Working on my blog Lost Wolverhampton is without a doubt a labour of love, and when I receive an enquiry such as the one from Christine it certainly puts the icing on the cake.
“Billy do you remember the lodging house on Stafford Street and Herbert Street? It was run by my gran Mrs Hayward. She had two children Rosie and Jimmy, my mom Rosie recalls a Doreen Howe is this your aunt?”
Well firstly Christine, yes Doreen Howe is my aunt. She is still alive and well and living in Burland Avenue, Claregate. As for the lodging house I remember it well and I have marked it here on a map I have drawn of Stafford Street.
Herbert Street and it surrounding area has a history too large to be included here. Its goods yard included Victoria Basin, the largest railway canal interchange in the area opening in 1851, anyway that’s another story.
So for today lets just have a walk along the Herbert Street I once knew and stir the memories of the ones who remember the area around Faulkland Patch in the days after the war, and provoke the imagination of those such as Christine, who may not.
This is view of Herbert Street in the mid 1950′s, a mishmash of 19th century Housing about to come down now along the east side of Stafford Street.
Stafford Street down to Great Western Street
As I recall not many of the houses had electricity most still relied on Gas mantles, but the majority had the benefit of radio, with the service at that time from Rediffusion.
This large imposing Victorian residence is the Lodging House, recalled by Christine on the top left corner of Herbert Street and Stafford Street. One of the few surviving houses that were scattered around the parish of St Marys catering for itinerant Irish Catholic workers.
I remember with great affection, Mrs Hayward the lady who managed the lodging house who resided there with daughter Rosie and son Jimmy, a nicer family you couldn’t wish to meet.
Herbert Street at one time had houses on both sides of the Street, but here in the 1950′s only the left side has survived. Now these few houses down to where it joined Great Western Street have yards at the rear, which still back on to the old Russells Brewery.
Russells Brewery whose former main entrance was in great Western Street closed in the 1930′s and the business taken over by William Butler’s and production absorbed into their Springfield Brewery, in Grimstone Street.
At the bottom of Herbert Street on the on the east side of the adjoining Great Western Street, was an eight foot high Wall, with a sixteen foot drop on the other side. This wall ran the whole length of Great Western Street and backed on to the Great Western Railway Goods Station and Yard. This yard now belongs to Carvers Builders Merchants.
On the south side of Herbert Street there were many Victorian dwellings, including the Great Western Inn, that housed at least four dozen families for many years.

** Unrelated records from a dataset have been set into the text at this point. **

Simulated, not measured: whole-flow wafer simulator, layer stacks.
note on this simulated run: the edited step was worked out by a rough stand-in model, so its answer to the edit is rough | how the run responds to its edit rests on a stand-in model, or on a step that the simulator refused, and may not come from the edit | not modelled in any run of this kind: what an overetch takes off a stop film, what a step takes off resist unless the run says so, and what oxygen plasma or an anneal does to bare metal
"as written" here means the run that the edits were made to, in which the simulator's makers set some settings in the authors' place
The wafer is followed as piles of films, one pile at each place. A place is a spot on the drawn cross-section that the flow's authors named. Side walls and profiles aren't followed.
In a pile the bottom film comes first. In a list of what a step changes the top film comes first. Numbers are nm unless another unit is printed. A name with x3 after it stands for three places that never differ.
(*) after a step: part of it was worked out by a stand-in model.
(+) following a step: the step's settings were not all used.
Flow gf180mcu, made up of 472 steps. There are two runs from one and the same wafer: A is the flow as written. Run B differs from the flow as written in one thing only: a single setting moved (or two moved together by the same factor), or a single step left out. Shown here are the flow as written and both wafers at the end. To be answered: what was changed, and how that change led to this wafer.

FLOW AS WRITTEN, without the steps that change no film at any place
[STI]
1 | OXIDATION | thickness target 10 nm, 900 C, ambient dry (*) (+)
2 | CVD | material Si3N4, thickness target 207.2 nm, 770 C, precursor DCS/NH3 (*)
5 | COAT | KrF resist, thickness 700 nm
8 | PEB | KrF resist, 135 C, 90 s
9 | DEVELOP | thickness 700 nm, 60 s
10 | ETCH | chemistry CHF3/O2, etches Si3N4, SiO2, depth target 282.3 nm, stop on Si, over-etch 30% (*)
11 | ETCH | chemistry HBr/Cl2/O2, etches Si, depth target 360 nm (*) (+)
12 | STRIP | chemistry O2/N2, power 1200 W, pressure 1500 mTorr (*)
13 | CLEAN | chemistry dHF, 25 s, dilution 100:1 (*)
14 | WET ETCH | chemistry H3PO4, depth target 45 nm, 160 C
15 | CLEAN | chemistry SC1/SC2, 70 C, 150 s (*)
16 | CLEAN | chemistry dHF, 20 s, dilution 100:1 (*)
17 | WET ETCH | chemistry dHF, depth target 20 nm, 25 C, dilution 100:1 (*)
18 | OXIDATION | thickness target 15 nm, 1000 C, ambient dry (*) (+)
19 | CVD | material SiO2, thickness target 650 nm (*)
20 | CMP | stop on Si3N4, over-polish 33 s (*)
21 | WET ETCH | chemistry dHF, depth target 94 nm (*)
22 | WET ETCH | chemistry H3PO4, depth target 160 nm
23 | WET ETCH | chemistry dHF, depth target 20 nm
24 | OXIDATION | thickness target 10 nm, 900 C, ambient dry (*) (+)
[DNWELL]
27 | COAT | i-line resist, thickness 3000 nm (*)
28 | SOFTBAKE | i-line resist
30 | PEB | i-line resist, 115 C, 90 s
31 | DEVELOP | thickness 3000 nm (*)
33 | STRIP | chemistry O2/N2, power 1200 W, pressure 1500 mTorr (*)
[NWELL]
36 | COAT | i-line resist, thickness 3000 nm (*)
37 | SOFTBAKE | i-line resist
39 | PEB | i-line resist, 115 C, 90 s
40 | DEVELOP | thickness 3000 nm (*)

They were demolished around 1929, along with old Faulkland Street and its many courts The few Council Houses in the now modern Faulkland Crescent, replaced them leaving an area of waste ground in front which is now ‘Faulkland Street Coach Station’.
Looking across the waste ground from Herbert Street at the demise of the remainder of Faulkland Street in the mid 1950′s, we can see Harriet Edwards grocers and the adjoining property on the corner of St Mary’s Crescent, the two lone survivors from the Victorian era.
Over the next fifteen years, Stafford Street will be made ready for the arrival of the Ring Road and for the Wolverhampton University redevelopment. This created several plots of waste ground scattered around the area, which Pat Collins took the opportunity to use as sites to host his annual Fairground attractions.
Now this one is just for you Christine, your late Uncle and my good friend Jimmy. He was twelve months younger than me and we both went to St Josephs Catholic Senior School. We continued to be the best of friends until I went to do my National Service, after which we unfortunately lost contact, a consequence I have regretted to this day.
Everyone I knew had nothing but admiration for Jim, he excelled at everything he did. Football was just one of the many sports he received the highest honors for. He was Captain of the School team and also Wolverhampton boys in the 1950′s and was no mean swimmer at that time too.
At the top of Herbert Street what was once Attwoods Garage is now Kwikfit, and what was once the lodging house site is now the Maltings.
I hope looking at these pictures triggers a few happy memories for you Christine.